Podcast

Wayward Worship – We The Hallowed

A Mystical Podcast in Your Ear

by

http://wethehallowed.org/

https://www.facebook.com/dakotaslimhymns/

Watch any top ten video on youtube with a title that rings somewhere between “Top Ten Reasons Why To Move To Portland OR” and “Six Things That Suck About Portland OR” and undoubtedly lurking between #2 and #4 will be someone either complaining or heralding how weird the city is. “It is just so weird there”. “Everyone is weird”. “The music is weird”. But in a world where every music scene across the planet is filled to the brim with flannel wearing, bearded noise musicians sawing through bass drum heads with one hand while eating coconut pie with another, at the same time as turning up the delay on a modular thingamabob with their toe (no, really, check out the DOdiy entries for Arizona, Brazil, and Turkey, as well as the basement show happening down the street from you while you are reading this), in a world such as this, can anything really, truly, claim to be different?

Not that there’s anything wrong with the aforementioned performance artist archetype, (really, everything has a time and a place), but my favorite fringe artists have a narrative that comes along with them, some kind of story to tell about their relationship to home: and whether they are coming to it, leaving it, or carving it out of the pure essence of reality. And this is where the podcast “Wayward Worship”, prepared and curated by We The Hallowed comes in: a monthly to bi-monthly collection of artists, musicians, and magicians who come together (or work apart), to pull the veil up just a little bit and let us see just another inch farther down the yellow brick road. I had the honor of catching up with Keats Ross (also known as Dakota Slim): one of the leaders of this “Open source art-religion” in between his many endeavors to get some answers about the big moves this pacific northwest collective is making!

BH: If music is a magickal act in and of itself, it could be theorized that even performers who are not actively treating their music as a ritual are still generating energy in such a way. If this is true, how do you think it affects the importance of interviewing and archiving people who are connecting their spirituality and musicianship in a more intentional way?

KR: Allowing artists the forum to showcase their creative exorcisms through the artistic ritual of performance, to investigate or share their deepest creative intentions through discussions and lectures and to integrate the individual artist within a community that celebrates the confluence between magick and the artistic process is We The Hallowed’s (the collective behind Wayward Worship) purest intention.
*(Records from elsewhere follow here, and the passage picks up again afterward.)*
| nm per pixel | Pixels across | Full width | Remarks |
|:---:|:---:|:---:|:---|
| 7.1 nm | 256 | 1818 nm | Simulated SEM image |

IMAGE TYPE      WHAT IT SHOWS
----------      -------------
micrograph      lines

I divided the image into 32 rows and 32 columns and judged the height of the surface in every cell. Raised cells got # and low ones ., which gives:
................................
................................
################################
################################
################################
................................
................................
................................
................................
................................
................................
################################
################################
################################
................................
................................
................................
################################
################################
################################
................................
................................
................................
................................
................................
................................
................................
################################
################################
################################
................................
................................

All artists and luminaries associated with the collective, or attend the salons and are guests on the podcast are fully aware of the metaphysical ouvre of the collective. We have no intention in proselytizing “occulture” so it’s not a prerequisite to be involved and I make a concerted effort to tether creators who are either uninterested or unaware of the mystical hoopla. Initially, I found myself explaining too much for fear of discouraging potential guests or listeners, but I had a revelatory moment when I was able to distill the idea of “magick” to a universal tenet:
creation (specifically artistic) is to physically manifest psychical concepts through the ritual and ceremony of the creator’s artistic process. This is the pure, irrefutably pragmatic definition of magic(k), and one that helps rid “magick” of all the high-falootin’ esoterica that sullies the initial interest of the “uninitiate.”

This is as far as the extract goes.